Eduardo:  More than talking, you have to listen to let them express what they want to express. They appreciate that very much because they are used to how people from my world go to “teach them,” to tell them this is wrong, this is right and so on. But if you start giving—accepting more than giving, if you start to accept their culture—which is incredible, which is, I would say, is much more real. Yes. I think if we were like they are, if humanity could understand what they feel and think and how they live, the world would be better.
     I'm talking about these men I got together with. They are country workers, very simple people, very poor people, but some of them, like that man I showed you first who is in-charge, don Jesús?

RW:  Yes.

Eduardo:  This is what they use now [shows me a photo]. It’s not a basket; it’s metal now. Don Jesús went to school—he almost finished engineering at the university. He’s an educated man now, but he’s a man of rice; that’s his life. He can’t think of himself as something different because that’s what his father did and his grandfather did. For him la Cultura—the tradition and culture of these men and their work—is very important; it’s part of his life.
     There’s an interview with Don Jesús. There’s an Argentinian woman who was editing part of the book, and I brought her with me because she wanted to meet Don Jesús. She said, “I have a lot of questions about information we need.”
     When we got there, I said, “Jesús, we want to make an interview with you and I would like to turn on a recorder if you accept.”
     “Of course, I accept,” he said.
     So, I turned on the recorder and said, “Please talk to us about your work, about the rice.”
     The recording is an hour and forty five minutes, and he never stopped. He talked and talked and talked and said everything he wanted to say about rice without any questions, and without stopping. When he finished, this woman, Nora, said, “If you had to say in one word what rice is for you, what would you say?”
     “My life,” he answered immediately. He didn’t even give time to think about that or anything, it just came out from inside.  
RW:  I remember that quote in the book.      
Eduardo:  It’s at the end of the interview of this man—he’s a wonderful person really, one of the very few people I know among the rice men, who can have both sides of life. One day, he works in the field. He does hard work. When he finishes, he goes to the mill. He has an office there and a computer, and he goes into Facebook to send and receive messages. Maybe the next day, he has a meeting with the Governor of the State; the next day he’s going to Mexico City to have an interview. He’s just going everywhere, and he’s always wearing his huaraches and his hat. He has a very clean shirt to go to the reunions and that’s it. 
RW:  Is it true that these poor farmers and the men who work with their hands, that they are not particularly respected, not appreciated in Mexico?

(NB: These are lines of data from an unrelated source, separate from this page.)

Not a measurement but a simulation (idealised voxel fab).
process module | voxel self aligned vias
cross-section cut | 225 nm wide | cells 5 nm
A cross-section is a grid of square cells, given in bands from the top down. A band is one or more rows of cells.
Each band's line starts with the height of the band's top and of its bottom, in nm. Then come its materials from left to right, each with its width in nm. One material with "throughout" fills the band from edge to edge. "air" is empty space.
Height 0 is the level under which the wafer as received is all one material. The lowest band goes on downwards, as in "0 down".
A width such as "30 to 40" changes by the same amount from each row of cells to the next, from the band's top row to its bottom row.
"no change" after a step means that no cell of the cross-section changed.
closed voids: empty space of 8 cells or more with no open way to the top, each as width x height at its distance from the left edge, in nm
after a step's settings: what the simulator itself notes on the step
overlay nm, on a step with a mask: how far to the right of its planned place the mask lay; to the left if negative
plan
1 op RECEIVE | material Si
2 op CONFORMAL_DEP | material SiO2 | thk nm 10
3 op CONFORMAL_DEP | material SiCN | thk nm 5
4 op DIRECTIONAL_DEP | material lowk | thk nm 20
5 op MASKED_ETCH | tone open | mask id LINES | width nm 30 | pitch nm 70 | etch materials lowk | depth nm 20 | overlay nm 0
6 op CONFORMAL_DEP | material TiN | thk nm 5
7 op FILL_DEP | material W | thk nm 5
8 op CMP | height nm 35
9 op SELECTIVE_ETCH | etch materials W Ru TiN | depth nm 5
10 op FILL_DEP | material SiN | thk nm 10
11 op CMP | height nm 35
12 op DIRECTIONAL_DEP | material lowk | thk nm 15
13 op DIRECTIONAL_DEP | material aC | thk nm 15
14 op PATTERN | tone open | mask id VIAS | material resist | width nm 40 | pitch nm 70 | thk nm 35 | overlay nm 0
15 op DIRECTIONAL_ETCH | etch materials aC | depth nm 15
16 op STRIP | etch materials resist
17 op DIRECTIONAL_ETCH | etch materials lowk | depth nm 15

Eduardo:  No. No way. Unfortunately, the campesinos—these men who work with their hands on the land—are not recognized, not even their work. Many people would say they’re very lazy people, because they only work until one or two p.m. But they start working at four or five a.m. when it’s still dark, because it’s so hot later in the day they have to start early.  And they do work eight or nine hours.
When I was working with them, I would spend three hours taking photographs, not working hard like they were. It was really exhausting in the heat and humidity just walking, moving myself from one side to another to take another photograph.

RW:  In the introduction of the book, I think the writer describes the two great virtues of farmers: patience and hope. And it’s clear how deep his respect is for these men who farm and work the fields.

Eduardo:  I think who you’re talking about was the Major of Cuernavaca in those days. He wrote the introduction of the book.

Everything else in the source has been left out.